[S] Having a "standard" transform for HTTP URLs (which are to a significant degree the most common, in terms of scheme, for XML namespaces) would be useful, to the point that I'd be close to suggesting it as a requirement: there must be a standard, straightforward transform for existing XML namespace identifiers to the pragmatic namespace style.
[S] I suggest using non-reversed domain names.
So For instance, I think your example would be better written as:
<head>
<title>Document title</title>
<project.example.com>
<id.example.com>123521123</id.example.com>
</project.example.com>
</head>
I think this has a number of benefits:
- You don't have to explain to non-programmers how to reverse a domain name!
- Although a minor concern, all other things being equal it should be more efficient to parse as the entropy is at the start of the string making it easier to look up.
- IDE code completion tools should work a lot better making editing documents much easier.
- But most importantly, IMO the eye gravitates to the '<' character when looking for an element name. Separating the local name from the '<' character, potentially by some distance, makes the document harder to read. And in the majority of cases the first part of the name is likely to non-conflicting, and a lot of the time you would never have to look at the domain part.
[S] [Refers to Standard Vocabularies]
Another way to achieve this goal is to allow the designer of an XML vocabulary (=a set of namespaces) to define
(a) a list of predeclared namespace prefixes for that vocabulary
(b) a list of local names that are known to be in each of those namespaces
When invoking an XML parser, the user should be able to reference this "vocabulary definition", and the XML parser should use it to resolve (a) any undeclared namespace prefixes, and (b) any unprefixed local names. An "nnML parser" is then an XML parser with built-in knowledge of the nnML vocabulary definition.

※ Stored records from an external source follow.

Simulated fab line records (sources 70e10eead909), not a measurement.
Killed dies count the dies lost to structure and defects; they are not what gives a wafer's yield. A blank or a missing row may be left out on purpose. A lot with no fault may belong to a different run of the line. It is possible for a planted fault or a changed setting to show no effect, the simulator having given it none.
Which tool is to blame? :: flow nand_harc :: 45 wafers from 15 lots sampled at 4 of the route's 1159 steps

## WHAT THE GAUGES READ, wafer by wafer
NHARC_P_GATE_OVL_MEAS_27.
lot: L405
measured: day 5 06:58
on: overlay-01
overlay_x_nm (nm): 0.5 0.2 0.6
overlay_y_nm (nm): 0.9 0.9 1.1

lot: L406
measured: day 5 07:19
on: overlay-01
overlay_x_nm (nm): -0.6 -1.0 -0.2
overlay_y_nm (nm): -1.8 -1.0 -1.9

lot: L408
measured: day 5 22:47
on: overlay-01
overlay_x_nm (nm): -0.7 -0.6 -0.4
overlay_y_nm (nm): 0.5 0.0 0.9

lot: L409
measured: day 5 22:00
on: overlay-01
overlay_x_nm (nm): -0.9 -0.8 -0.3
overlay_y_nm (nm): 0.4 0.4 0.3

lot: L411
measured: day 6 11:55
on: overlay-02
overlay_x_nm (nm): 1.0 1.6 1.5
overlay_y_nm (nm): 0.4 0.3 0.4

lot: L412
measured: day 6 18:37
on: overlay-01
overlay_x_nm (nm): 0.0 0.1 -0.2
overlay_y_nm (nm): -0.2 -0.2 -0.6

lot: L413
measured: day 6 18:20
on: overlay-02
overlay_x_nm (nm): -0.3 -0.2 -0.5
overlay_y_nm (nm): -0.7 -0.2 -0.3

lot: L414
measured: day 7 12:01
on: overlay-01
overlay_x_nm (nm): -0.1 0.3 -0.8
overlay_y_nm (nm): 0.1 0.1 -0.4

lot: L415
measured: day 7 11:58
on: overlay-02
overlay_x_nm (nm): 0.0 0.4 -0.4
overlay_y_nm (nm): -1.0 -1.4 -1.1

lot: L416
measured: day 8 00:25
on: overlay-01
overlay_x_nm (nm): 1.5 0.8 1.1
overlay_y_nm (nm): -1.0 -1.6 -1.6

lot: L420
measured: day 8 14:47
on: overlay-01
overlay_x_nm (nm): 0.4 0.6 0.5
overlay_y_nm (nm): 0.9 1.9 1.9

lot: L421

For applications consuming the output of the XML parser, there would be no change from the current infoset.
This is orthogonal to changes allowing the use of expanded QNames rather than prefix-based QNames in element and attribute markup.
The third part of the requirement is dealing with "namespace prefixes in content"
[S] I would certainly expect the vocabulary definition to be (usually) produced by the vocabulary designer, not by the document author! I would also expect that one would be able to derive it from a schema or DTD - but in principle, it shouldn't require a schema or DTD.
[S] I [RJ] implemented this kind of thing for one series of Topologi's editors, see NII (PDF) in particular to have simple annotatable declarations of elements in a vocabulary in a flat format. It has a myriad of uses.
[S] You only need to list those elements that can occur embedded in another vocabulary, plus the top-level element. For example, a list item might not make sense without a containing list. So, a docbook list would automatically introduce the docbook namespace for all the elements it contained (until you got down to ones that implied some other namespace, such as "svg" perhaps).
You'd have a reference, which could be cached.
[S] Something along the lines of [Oasis] catalog resolver perhaps?
[S] have a list of elements from a particular vocabulary that the vocabulary's designer baptizes as making sense to embed within another vocabulary. (Specifically, such an element E in vocabulary N could be called a boundary element, and a document D would be boundary-valid iff for every element E', if the parent of E' is in a different vocabulary, then E' is a boundary element.) This provides a sort of light weight validation for compound documents. It also might be semantically interesting to see how elements fall into the two different coarse categories.
Of course, this assumes that elements have consistent local semantics wherever they're found in a vocabulary, but this is not necessarily the case. For example, you could have a 'warning' element that has different weight in different contexts. Perhaps such context-sensitive elements are always non-boundary elements, though.
[S] the user should be able to reference this 'vocabulary definition'". Like - in the DocBook DTD, which, in the future, might contain the <!NAMESPACE org.docbook (para etc)> definitions.
[S] C1: all existing well-formed XML documents continue to be well-formed under the "new" rules;
C2: all "new" well-formed XML documents are also well-formed under the existing ("old") rules and work in existing software.
[S] I proposed here (and in somewhat modified form for Balisage next week) the idea of a miniature schema, a namespace definition file, that (1) identifies elements that introduce a new default namespace, and (2) can refer to other namespace definition files.
I would use a single attribute to refer to a namespace definition file on my top-level element in my instance, or at any other subtree.
"I" here is document author, although an application (such as a Web browser) could have a default namespace dfeinition file.
In this way, I can for example define XHTML such that a math element (say) automatically implies the MathML namespace, an svg element similarly; and I can handle the fact that hred in SVG is in the xlink namespace.
But I can also make my own namespace, and arrange that elements within it are automatically assigned to other namespaces as needed, without extra markup in the document. I suppose the modern way to describe this would be "unobtrusive namespaces" :-)
So that's the sense in which I could combine namespaces.
A disadvantage is that I did not have a good way for explicitly disambiguating by adding prefixes.
[S] What would we lose if attributes were not namespaced?
[S] Just treat members of the xml namespace as special? Since this proposal never cuts up tags around colons, and doesn't assign any meaning to bits before a colon and bits after a colon, xml:id and friends can be just treated as opaque quantities. i.e. <chapter xml:id="foo">Bar</chapter> is OK.